North Sea player Serica rejects £1bn Kistos bid
North Sea oil and gas independent Serica Energy has rejected a £1.04 billion ($1.23bn) takeover bid from smaller rival Kistos.
The suitor’s cash-and-stock offer of 382p per share represented a 25% premium to Serica’s closing price on 11 July. The offer included 0.2932 new Kistos shares and 246p cash for each share in Serica.
Kistos said it considers that the tie-up would position the combined company as a market consolidator, with an optimised balance sheet.
It said in a statement: “While Serica has stated that its board ‘can see industrial logic in combining the portfolios of the two companies’, the proposed combination has been rejected by the board of Serica.”
Kistos is urging Serica shareholders to encourage the board of Serica to engage in constructive discussions with the board of Kistos regarding the proposed combination.
Serica said the proposed offer is on the same terms as those outlined in a possible non-binding offer made by Kistos on 24 May that was rejected by the Serica board on 1 June .
It made its own counter offer on 1 July with a cash-and-stock proposal of 483p per Kistos share, which was rejected by the investment company’s board last Friday.
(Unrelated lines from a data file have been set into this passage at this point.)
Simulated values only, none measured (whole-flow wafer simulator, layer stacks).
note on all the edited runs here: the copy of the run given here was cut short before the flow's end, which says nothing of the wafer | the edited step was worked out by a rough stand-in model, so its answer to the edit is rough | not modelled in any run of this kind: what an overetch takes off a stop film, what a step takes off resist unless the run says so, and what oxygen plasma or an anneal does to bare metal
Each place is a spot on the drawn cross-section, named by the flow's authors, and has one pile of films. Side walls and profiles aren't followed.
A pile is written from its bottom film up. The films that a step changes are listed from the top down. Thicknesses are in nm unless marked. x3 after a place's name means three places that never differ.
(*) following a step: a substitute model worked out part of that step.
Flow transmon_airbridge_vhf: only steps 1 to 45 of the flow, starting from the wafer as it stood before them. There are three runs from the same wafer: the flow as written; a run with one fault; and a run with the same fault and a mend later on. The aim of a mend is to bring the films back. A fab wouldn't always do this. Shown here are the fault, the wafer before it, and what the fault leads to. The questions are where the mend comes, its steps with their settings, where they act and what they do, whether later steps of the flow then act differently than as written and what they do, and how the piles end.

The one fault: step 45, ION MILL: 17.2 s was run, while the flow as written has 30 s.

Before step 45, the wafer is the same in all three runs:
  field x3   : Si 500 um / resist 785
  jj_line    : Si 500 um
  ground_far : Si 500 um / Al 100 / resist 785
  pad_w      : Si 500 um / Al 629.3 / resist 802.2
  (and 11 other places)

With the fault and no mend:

Serica said it is now “considering its position” and advised shareholders to take no action.
Formed in 2004 and headquartered in London, Serica produces roughly 5% of the UK’s gas supplies.
Its shares, which fell after the windfall tax announcement, closed 14.1% or 43p higher at 348p. Kistos shares also jumped 5.2%, or 24p, to 487p after news of the negotiations became public.